Agreed, so the preference order is 1. Pass in the data you need 2. Pass in a function that gives you the data you need 3a./3b. Pass in an object (or function like a factory) that gives you the function that gets you the data you need.


> Pass in a function that gives you the data you need

That's basically dependency injection but on a per-method basis. I'd see this as an anti pattern because it makes function calling _way_ more complex and error-prone.


> it makes function calling

First: no, not necessarily. Second: when you limit yourself to function calling, then yes, the problem is more pronounced (but not always there, see 1)

In OOP, you can have factories, or constructors, or even entire design patterns to help solve this. In FP, there are closures, that can solve this exact problem for you: the dependency -e.g. a timekeeper- is captured in the closure.

Dependency injection is, by no means, limited to `do_the_thing(variable, depency1, depency2, dependency3)`.

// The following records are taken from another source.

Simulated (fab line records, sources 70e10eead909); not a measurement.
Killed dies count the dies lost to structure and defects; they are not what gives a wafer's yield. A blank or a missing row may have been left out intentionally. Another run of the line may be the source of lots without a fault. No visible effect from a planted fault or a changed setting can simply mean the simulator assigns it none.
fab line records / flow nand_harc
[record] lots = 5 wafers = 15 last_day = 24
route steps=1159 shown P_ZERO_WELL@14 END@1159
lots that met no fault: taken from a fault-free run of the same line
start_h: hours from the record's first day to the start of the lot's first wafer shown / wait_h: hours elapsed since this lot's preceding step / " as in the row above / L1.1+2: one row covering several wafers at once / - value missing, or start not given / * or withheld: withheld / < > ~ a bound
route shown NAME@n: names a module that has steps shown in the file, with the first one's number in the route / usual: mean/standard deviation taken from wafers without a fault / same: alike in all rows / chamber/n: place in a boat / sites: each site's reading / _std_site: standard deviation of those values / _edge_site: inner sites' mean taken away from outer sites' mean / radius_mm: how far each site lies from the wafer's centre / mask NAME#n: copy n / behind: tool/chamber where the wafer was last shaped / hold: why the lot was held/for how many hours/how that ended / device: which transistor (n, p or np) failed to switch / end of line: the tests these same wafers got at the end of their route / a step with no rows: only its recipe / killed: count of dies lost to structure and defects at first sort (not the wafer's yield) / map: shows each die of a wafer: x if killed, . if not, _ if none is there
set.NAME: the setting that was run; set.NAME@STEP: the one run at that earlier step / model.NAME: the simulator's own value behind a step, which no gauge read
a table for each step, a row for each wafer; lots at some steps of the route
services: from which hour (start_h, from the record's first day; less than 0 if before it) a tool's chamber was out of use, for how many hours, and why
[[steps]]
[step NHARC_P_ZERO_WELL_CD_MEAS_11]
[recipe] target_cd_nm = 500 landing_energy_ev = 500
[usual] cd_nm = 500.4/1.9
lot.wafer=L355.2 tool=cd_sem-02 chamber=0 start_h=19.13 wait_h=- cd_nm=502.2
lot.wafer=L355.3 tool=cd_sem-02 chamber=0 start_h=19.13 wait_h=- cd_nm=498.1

I see this argument too often used to counter the idea of DI, and it is silly: it shows above all that the person countering the idea has little experience with all the surrounding concepts to support DI.

And that brings me back to 1: There's so much more that can be DI-d: objects can be instantiated with dependencies passed in, factories can do this. There are Actors, Workers, Decorators, Factories. Hell even a superglobal `config.get_timekeeper()` might work in some situations.


The function you pass in can keep track of how many times it’s been called, and provide different values on each call.


This is way way worse than passing in a timer and destroys your ability to write multi threaded code (among other defects).


This is for unit testing. Even if your unit tests run in parallel, each test case will have it's own mocked clock.

This is not even an experimental approach, the mocking of timers is literally one of the canonic examples of the advantages of dependency injection. I have written this exact code multiple times, on my own, or refactoring others people untestable code to this pattern to be able to test them. A couple of times the reason for the refactoring was specifically to demonstrate the existence of race conditions, to have a test case that has the race condition be deterministic so we could fix it and be sure of the fix working.


You can extract the timeout functionality into its own structure then and mock it out during testing.

There's usually a solution of some sort, it might just require a bit of rearranging and extraction of concerns.


That’s basically dependency injection


Yes, that's my point - they're giving an example for why "you can't do it", and I'm saying even for the example they just gave you can.

Create a Timeout class and subscribe to it for a given interval with a callback to what needs to be run. Pass it in as a dependency which can be mocked during testing.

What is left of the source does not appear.